FXStreet notes that both banks and U.S. consumers have a much stronger financial foundation than they did prior to the 2008 crisis but many investors may remain skeptical that the sector can outperform coming out of the current recession. Lisa Shalett from Morgan Stanley explains three main reasons to add financials to the portfolio.
“Second-quarter earnings for financials have largely beaten expectations: Recently reported financial results included some meaningful upside surprises, with banks reporting credit charge-offs that were better than thought, reserve ratios in good shape and, on average, solid balance sheet health. Unlike previous recessions where capital market activities have slowed, Federal Reserve policy moves seem to have boosted transactions.”

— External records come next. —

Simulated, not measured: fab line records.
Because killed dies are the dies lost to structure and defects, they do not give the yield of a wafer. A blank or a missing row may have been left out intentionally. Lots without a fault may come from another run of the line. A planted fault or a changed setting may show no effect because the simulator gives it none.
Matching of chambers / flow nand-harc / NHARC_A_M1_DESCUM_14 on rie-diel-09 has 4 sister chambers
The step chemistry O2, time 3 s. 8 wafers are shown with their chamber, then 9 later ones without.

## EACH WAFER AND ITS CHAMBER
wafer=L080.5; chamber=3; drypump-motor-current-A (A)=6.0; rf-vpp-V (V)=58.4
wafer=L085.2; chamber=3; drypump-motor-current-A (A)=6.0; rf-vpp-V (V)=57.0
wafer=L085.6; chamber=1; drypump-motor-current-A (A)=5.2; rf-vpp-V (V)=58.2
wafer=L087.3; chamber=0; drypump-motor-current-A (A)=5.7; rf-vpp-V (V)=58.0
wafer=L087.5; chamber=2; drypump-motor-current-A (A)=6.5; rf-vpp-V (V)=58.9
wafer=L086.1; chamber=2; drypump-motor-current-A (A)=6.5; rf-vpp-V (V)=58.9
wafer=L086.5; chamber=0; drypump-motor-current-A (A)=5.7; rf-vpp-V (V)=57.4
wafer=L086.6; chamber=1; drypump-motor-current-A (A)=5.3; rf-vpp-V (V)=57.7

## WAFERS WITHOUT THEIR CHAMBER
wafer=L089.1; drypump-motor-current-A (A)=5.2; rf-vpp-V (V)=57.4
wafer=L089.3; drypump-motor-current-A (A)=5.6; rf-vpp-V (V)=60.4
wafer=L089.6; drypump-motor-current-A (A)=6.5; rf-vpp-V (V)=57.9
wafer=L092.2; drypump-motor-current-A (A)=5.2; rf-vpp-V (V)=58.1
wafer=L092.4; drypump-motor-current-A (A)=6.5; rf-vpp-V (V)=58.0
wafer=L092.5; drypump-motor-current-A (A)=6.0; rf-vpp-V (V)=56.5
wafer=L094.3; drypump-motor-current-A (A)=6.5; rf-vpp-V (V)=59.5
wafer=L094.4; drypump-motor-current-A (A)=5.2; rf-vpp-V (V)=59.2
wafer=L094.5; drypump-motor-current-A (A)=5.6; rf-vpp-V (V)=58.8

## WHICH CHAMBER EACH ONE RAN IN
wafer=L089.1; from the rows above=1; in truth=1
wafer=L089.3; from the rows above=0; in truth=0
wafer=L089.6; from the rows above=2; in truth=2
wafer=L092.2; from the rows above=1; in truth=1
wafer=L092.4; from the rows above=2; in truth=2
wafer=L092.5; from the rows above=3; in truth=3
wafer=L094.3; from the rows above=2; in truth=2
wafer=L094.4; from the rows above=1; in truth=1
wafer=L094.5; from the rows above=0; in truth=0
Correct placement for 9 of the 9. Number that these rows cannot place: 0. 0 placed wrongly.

“Valuations seem attractive: As a result of underperforming the S&P 500 since the 2008 crisis, the financial sector now appears sharply undervalued. For the past 20 years, the financial sector has had a price-to-earnings ratio just below the S&P 500. Now the sector trades at nearly half the P/E of the index.”
“Rising interest rates could lift profitability: Financials have tended to earn more money when long-term rates are higher than short-term rates, since they can borrow at low rates and lend at higher rates, allowing for higher net interest margins. The yield curve is nearly flat now, but already, inflation expectations are moving higher, which should eventually lead to rising long-term rates. Interest rates may need to lead the way before financials outperform other sectors, but our confidence is growing that rising rates are coming.”